Trust in numbers: evidence from the ABS guide
How data are presented in the ABS guide
To those who believe that it is meaningless to try and assess the quality of individual research by reference to citations and other quality metrics assigned to particular journals the ABS guide serves no useful purpose. However, it is clear that many research managers are actively employing the guide to assess research quality in this manner. This section of the paper may be of special interest to them. The intent here is to question the degree of trust that they appear to have in the ABS guide’s ratings and to make them think carefully about the potential injustices and damaging consequences of a heavy-handed use of the guide in determining individuals’ workloads and career paths.
Both the third edition (Kelly et al., 2009b) and fourth edition (Harvey et al., 2010) of the ABS guide present a plethora of additional quality metrics alongside the guide’s own rating for a journal. As has already been mentioned, the 2009 edition of the guide presented individual recommended ratings from six UK business schools. The 2010 edition has replaced these with a range of new metrics including a World elite counter that indicates the number of times a journal appears in the top tier of a set of international journal quality guides. 4 These international lists are drawn mostly from Europe and Australia. Only one list derives from the US—the University of Texas Dallas database, which is effectively a list of 24 elite journals rather than a full set of journal ratings—and no lists are drawn from any part of Asia despite the rapid growth of this region as a producer of academic research (Au, 2007).
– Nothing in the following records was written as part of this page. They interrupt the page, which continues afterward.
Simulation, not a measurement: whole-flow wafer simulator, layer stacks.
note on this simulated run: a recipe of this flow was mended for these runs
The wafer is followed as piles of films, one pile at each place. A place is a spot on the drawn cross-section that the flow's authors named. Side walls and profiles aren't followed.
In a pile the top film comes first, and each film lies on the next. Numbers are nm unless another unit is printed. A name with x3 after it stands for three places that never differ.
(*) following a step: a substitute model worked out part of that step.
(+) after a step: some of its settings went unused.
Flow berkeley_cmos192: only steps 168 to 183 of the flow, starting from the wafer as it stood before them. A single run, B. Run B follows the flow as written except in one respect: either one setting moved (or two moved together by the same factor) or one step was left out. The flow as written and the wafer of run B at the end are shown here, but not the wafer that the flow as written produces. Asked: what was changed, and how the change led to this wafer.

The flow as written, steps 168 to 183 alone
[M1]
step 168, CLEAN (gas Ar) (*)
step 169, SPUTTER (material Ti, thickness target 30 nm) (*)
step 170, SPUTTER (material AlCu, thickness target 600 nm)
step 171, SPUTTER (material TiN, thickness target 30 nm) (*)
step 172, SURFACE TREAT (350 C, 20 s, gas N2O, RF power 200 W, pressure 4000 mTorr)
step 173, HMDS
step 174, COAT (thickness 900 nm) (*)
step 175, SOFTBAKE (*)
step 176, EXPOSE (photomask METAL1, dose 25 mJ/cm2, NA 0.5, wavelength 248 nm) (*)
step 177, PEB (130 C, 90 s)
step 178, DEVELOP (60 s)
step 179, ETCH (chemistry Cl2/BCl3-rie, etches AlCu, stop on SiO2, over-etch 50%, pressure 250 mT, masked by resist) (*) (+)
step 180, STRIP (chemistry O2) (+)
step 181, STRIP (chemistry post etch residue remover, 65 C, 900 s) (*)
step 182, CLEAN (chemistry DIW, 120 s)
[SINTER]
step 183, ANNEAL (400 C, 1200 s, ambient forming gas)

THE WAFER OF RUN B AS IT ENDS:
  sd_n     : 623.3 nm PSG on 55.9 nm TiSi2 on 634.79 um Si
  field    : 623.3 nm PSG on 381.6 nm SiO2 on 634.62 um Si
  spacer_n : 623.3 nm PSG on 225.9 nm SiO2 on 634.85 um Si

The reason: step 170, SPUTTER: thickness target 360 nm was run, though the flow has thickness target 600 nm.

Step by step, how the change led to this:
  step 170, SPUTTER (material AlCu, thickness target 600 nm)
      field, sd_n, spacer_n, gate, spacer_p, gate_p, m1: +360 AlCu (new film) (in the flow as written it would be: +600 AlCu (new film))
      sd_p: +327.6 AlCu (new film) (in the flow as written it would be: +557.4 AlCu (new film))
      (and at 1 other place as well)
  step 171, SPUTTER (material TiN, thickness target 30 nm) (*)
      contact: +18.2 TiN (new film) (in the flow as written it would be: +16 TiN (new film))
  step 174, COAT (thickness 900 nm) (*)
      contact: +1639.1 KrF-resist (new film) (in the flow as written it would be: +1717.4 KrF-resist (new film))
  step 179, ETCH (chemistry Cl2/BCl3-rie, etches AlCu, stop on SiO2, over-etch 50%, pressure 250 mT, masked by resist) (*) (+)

The 2010 edition of the guide includes a grade point average (GPA) for each journal estimated from the actual RAE2008 ratings for UK business schools and their submissions. In the introduction to the 2010 edition, the editors describe the estimation process used. Weights of 1, 2, 3 and 4 are applied to the proportions of output in each of the four quality categories in RAE2008, with a weighting of 1 (4) allocated to the lowest (highest) quality grading. The mean score for a journal is the mean GPA for outputs awarded to the institutions citing the journal in RAE 2008. This kind of RAE-based estimation is always potentially hazardous and various estimation methods can be employed (see Beattie and Goodacre, 2006; Mingers et al., 2009). Several points are worth noting here. Firstly, the estimation process is complicated by the fact that not all articles in a particular journal are rated identically by the RAE panel (see Ashton et al., 2009). Secondly, non-journal submissions create problems for the estimation process: should all book chapters be treated the same as, say, reports for governmental bodies, for example? These factors introduce errors into the estimation process.
The 2010 edition of the ABS guide also includes citation-based measures, standardized by subject field. Quartile scores (1–4) are given for each journal based on its subject-adjusted impact factor. The 2008 impact factor of a journal is the number of current year citations to items published in that journal during the previous two years. The Five Year impact factor covers the previous five years. In both cases the impact factors are standardized by subject, and are measured in terms of standard deviations from the mean for their subject area. A quartile score of 4 (1) means that a journal is in the upper (lower) quartile on the basis of impact factor. While attempting to standardize citations by subject area is understandable given the different citation rates across different subject areas, a journal’s impact factor can be severely impacted by the subject area to which it has been allocated. This is not always a clear cut decision. There are many journals that could reasonably be allocated to two or three different ABS subject categories, giving potentially quite different quartile rankings.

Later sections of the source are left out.